I know this is an old thread...but being a tune person myself, I often relate to instrumentals instead of songs with words. I often like various opera arias where I don't even understand the words. Somehow the emotion is expressed in the tune.

Un Bel Di (One Fine Day from Madama Butterfly)
Vissi d'Arte (from Tosca)
Prelude to Act III (from Carmen, sounds like The Minstrel Boy)

and then all the melancholic Scottish tunes...(the ones I like to play on the piano when the electricity goes off ;-))
Ye Banks and Braes (Bonnie Doon was mentioned above)
What Ails This Heart Of Mine
Rare Willie

and then most of Chopin...
Ballade in G (I'm Always Chasing Rainbows - the words spoiled it IMO)

the second movement of Beethoven's Pathetique Sonata (I loved it before I ever heard Carl Haas use it for the theme music to his program.)

and that gorgeous 18th variation on a theme of Paganinni by Rachmaninoff (was it used in a coffee commercial?)

what about Max Bruch's Scottish Fantasy where he uses the Scottish folksongs "I'm a Doun for Lack o' Johnnie" and "Thro the Wood Laddie discussed at Mudcat here and here.

Lonesome EJ - I love the waltz that follows Copland's Corral Nocturne. It is really "I Ride an Old Paint" with a different rhythm (my opinion).

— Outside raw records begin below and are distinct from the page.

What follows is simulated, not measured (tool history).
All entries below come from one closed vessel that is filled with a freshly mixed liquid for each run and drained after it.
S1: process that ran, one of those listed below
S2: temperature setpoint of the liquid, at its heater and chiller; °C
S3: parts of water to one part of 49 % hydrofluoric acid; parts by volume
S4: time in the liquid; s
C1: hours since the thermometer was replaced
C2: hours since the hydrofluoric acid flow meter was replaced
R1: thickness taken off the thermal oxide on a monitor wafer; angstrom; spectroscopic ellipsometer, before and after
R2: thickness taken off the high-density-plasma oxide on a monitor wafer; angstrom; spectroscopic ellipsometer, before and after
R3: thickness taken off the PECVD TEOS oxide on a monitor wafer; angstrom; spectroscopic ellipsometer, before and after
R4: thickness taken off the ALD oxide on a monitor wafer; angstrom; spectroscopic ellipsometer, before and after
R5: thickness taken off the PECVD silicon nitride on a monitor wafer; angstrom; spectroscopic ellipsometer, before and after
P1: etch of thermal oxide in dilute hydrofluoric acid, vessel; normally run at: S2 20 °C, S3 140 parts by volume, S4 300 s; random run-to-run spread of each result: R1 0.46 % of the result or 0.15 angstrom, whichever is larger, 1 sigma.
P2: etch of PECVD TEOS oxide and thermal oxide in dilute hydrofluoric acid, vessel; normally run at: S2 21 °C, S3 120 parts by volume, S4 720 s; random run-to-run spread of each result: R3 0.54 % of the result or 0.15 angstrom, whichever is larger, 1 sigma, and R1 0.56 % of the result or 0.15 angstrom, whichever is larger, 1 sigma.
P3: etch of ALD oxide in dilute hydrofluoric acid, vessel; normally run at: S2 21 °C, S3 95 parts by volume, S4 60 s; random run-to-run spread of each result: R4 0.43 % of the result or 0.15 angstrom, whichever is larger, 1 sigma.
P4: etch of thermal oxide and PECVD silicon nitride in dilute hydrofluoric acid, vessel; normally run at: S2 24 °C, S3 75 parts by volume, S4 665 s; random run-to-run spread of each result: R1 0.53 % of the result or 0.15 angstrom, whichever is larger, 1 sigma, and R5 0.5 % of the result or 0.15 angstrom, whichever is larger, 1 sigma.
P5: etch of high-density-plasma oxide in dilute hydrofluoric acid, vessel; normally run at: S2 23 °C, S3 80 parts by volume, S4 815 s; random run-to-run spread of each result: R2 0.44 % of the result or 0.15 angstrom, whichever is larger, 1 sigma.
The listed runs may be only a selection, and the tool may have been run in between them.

Julia - I guess you know that "Music of the Night" from Phantom is the same opening interval as in "Come to Me, Bend to Me" from Brigadoon.

Peter T - you once mentioned "Humming Chorus" from Madama Butterfly. It's the same as "Bring Him Home" from Les Miz. Also, you mentioned above about moments inside melodies - how about the anticipation in Copland's Waltz - where you are waiting to start the tune/emotions and just lean into it as it finally starts!

clj (from way back in '99) - if you like Scheherazade, by Rimsky-Korsakov, you'd also love all the Polovtsian Dances by Borodin, another Russian. (made into popular tunes in the musical Kismet... Stranger in Paradise, And this is My Beloved, etc.)

But I still like the tunes without the words.